Public and private sectors should work together for Smart grids
Energy 6 June 2016The development of smart grids is essential if the global community is to achieve shared goals for energy security, economic development and climate change mitigation. However, Governments, the private sector, and consumer and environmental advocacy groups must work together to define electricity system needs and determine smart grid solutions.
The Smart Grid represents an unprecedented opportunity to move the energy industry into a new era of reliability, availability, and efficiency that will contribute to our economic and environmental health. During the transition period, it will be critical to carry out testing, technology improvements, consumer education, development of standards and regulations, and information sharing between projects to ensure that the benefits we envision from the Smart Grid become a reality.
A smart grid is an electricity network that uses digital and other advanced technologies to monitor and manage the transport of electricity from all generation sources to meet the varying electricity demands of end-users. Smart grids co-ordinate the needs and capabilities of all generators, grid operators, end-users and electricity market stakeholders to operate all parts of the system as efficiently as possible, minimising costs and environmental impacts while maximising system reliability, resilience and stability.
Smart grids include electricity networks (transmission and distribution systems) and interfaces with generation, storage and end-users. While many Member States have already begun to “smarten” their electricity system, all Members will require significant additional investment and planning to achieve a smarter grid. Smart grids are an evolving set of technologies that will be deployed at different rates in a variety of settings around the world, depending on local commercial attractiveness, compatibility with existing technologies, regulatory developments and investment frameworks.
Why the development of smart grids matters?

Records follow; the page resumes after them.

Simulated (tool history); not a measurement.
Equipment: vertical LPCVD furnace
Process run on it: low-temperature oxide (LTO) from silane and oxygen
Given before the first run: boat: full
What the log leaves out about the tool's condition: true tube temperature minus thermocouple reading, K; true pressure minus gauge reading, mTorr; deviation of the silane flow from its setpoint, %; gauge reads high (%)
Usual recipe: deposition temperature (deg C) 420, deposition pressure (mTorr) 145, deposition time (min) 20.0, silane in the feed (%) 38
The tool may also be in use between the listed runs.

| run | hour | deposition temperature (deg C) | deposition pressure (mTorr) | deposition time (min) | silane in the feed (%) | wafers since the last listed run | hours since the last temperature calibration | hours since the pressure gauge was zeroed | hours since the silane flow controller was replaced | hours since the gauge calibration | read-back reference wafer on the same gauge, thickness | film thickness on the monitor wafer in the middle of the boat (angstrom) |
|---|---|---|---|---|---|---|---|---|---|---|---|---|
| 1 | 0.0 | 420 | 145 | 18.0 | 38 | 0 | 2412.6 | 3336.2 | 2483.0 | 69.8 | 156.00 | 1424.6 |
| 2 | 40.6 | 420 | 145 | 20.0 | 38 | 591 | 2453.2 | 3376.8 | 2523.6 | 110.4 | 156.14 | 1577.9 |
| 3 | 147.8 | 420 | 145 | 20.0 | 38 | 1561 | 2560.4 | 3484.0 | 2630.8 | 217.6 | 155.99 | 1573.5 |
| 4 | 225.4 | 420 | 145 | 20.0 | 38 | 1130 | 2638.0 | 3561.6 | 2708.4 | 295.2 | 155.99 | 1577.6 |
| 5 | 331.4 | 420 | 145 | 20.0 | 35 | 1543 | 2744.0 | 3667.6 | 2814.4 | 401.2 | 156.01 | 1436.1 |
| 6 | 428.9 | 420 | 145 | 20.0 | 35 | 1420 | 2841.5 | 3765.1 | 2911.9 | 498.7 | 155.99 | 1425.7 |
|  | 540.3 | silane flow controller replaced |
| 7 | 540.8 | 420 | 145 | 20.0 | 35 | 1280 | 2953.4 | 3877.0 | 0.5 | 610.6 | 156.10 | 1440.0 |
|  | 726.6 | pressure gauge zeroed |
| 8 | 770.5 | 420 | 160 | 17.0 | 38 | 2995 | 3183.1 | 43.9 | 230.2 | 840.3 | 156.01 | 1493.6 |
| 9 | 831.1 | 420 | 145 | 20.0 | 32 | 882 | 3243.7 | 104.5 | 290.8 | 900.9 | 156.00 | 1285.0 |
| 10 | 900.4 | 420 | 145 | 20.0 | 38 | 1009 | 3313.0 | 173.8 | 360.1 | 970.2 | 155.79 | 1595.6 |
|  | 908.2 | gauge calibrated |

The development of smart grids is essential if the global community is to achieve shared goals for energy security, economic development and climate change mitigation. Smart grids enable increased demand response and energy efficiency, integration of variable renewable energy resources and electric vehicle recharging services, while reducing peak demand and stabilising the electricity system.
Smart grids are a foundational investment that offer the potential to substitute efficient use of information for more conventional “steel-in-the-ground” investments in the electricity system, at considerable cost savings to consumers, as demonstrated by early results of pilot projects.
Smart grids will also change how power system planning is done, and how wholesale and retail electricity markets are co-ordinated. The information collected through smart grids will not only empower customers to manage their electricity consumption but will enable electricity system operators to better understand and meet users’ needs.
From electricity system needs to smart grid solutions
The physical and institutional complexity of electricity systems makes it unlikely that the market alone will implement smart grids on the scale that is needed. Governments, the private sector, and consumer and environmental advocacy groups must work together to define electricity system needs and determine smart grid solutions.
Today, an electricity disruption such as a blackout can have a domino effect—a series of failures that can affect banking, communications, traffic, and security. This is a particular threat during the winter, when homeowners can be left without heat. A smarter grid will add resiliency to our electric power System and make it better prepared to address emergencies such as severe storms, earthquakes, large solar flares, and terrorist attacks. Because of its two-way interactive capacity, the Smart Grid will allow for automatic rerouting when equipment fails or outages occur. This will minimise outages and minimise the effects when they do happen. When a power outage occurs, Smart Grid technologies will detect and isolate the outages, containing them before they become large-scale blackouts. The new technologies will also help ensure that electricity recovery resumes quickly and strategically after an emergency—routing electricity to emergency services first, for example. In addition, the Smart Grid will take greater advantage of customer-owned power generators to produce power when it is not available from utilities.
By combining these “distributed generation” resources, a community could keep its health centre, police department, traffic lights, phone System, and grocery shop operating during emergencies. In addition, the Smart Grid is a way to address an aging energy infrastructure that needs to be upgraded or replaced. It is a way to address energy efficiency, to bring increased awareness to consumers about the connection between electricity use and the environment. And it is a way to bring increased national security to our energy system—drawing on greater amounts of home-grown electricity that is more resistant to natural disasters and attack.
The roles of the government and the private sector are often misunderstood, at times by themselves and often by each other. The broadness and complexity of the electricity system (technologically and from a regulatory and market perspective), and its importance to society in general, increase the necessity to understand who should perform the actions outlined in this roadmap. Neither the government alone, nor the private sector alone, can accomplish the goal of modernising the electricity system. Collaboration is vital.